Then $S = X$! Because otherwise, if $S^c$ was nonempty, then $X = S \cup S^c$ partitions $X$ into two nonempty disjoint open subsets (note that $S^c$ is open since $S$ is closed).

Similar to the “marching” analogy from before, I like to view this form of topological induction as a kind of diffusion process. We have a source of water at $x_0 \in S$, which spreads throughout our space - both via “ordinary induction” using openness, and via “strong induction” using closedness. So long as our space is connected, water eventually covers it all!

This is a generalisation since real induction is a form of topological induction:

The base case of $S$ being nonempty is the same in both cases.
$S$ being open corresponds to $(x - \epsilon, x + \epsilon) \subset S$ for some $\epsilon > 0$ whenever $x \in S$, meaning $[x, x + \epsilon) \subset S$.
$S$ being closed corresponds to $[a, y) \subset S \implies y \in S$.

Looking Ahead

Here’s a list of directions you can go in:

There are ways to frame applications of connectedness as a kind of “induction” proof - that a connected locally path connected space is path-connected, or that a continuous image of a connected space is connected.
Another equivalent formulation of connectedness is “chain connectedness”, which states that if $X$ is connected and $\bigcup_{i \in I} U_i = X$ is an open cover, then any two points $x, y \in X$ are connected by a finite “chain” $x \in U_{i_0}, U_{i_0} \cap U_{i_1} \neq \emptyset, \dots, U_{i_{n - 1} } \cap U_{i_n} \neq \emptyset, y \in U_{i_n}$ of open sets from the cover. This is better suited to using connectedness as a “local to global” translation, where you can deduce something holds everywhere by showing it holds locally and that you can patch sets on which it holds together.
It’s also possible to view compactness as a similar kind of “induction principle” - see this post for more details.
The style of “real induction” also generalises nicely to transfinite induction over ordinals, where the “ordinary induction” step becomes proving truth for successor ordinals, and the “strong induction” step becomes proving truth for limit ordinals.
This arxiv paper goes into significantly more detail on the applications of real induction - https://arxiv.org/pdf/1208.0973.pdf.
You may have noticed I did a little bait-and-switch by equating “induction on predicates” with “induction on subsets”. Strictly speaking, the former is first-order induction while the latter is second-order induction and is stronger.
Sometimes induction doesn’t even respect the usual order! Cauchy’s proof of the AM-GM inequality uses a kind of “forward-backward induction” where he establishes its truth for all powers of $2$, and then works backwards from there.

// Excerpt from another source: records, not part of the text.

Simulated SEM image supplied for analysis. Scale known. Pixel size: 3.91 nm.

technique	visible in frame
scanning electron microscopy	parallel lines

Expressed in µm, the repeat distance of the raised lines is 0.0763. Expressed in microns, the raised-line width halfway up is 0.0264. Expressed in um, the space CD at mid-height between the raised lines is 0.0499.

If I were to adapt my lecturer’s quote to encompass these more general formulations of induction, I might try:

If you want to prove $P(x)$, don’t consider it in isolation. Consider how $x$ relates to other objects $y$, and whether you can leverage the truth of $P(y)$ to deduce $P(x)$.

Indeed, if $x$ ranges over an infinite set $X$, you can’t just provide a separate proof of $P(x)$ for every $x \in X$. There isn’t enough ink in the universe to write all of that down! We need some kind of uniformity or pattern in the reason that $P(x)$ is true, and/or a way to relate $P(x)$ and $P(y)$ to each other if $x$ and $y$ are related in some way. Of course, this focus on “relationships between objects” is a cornerstone of category theory :)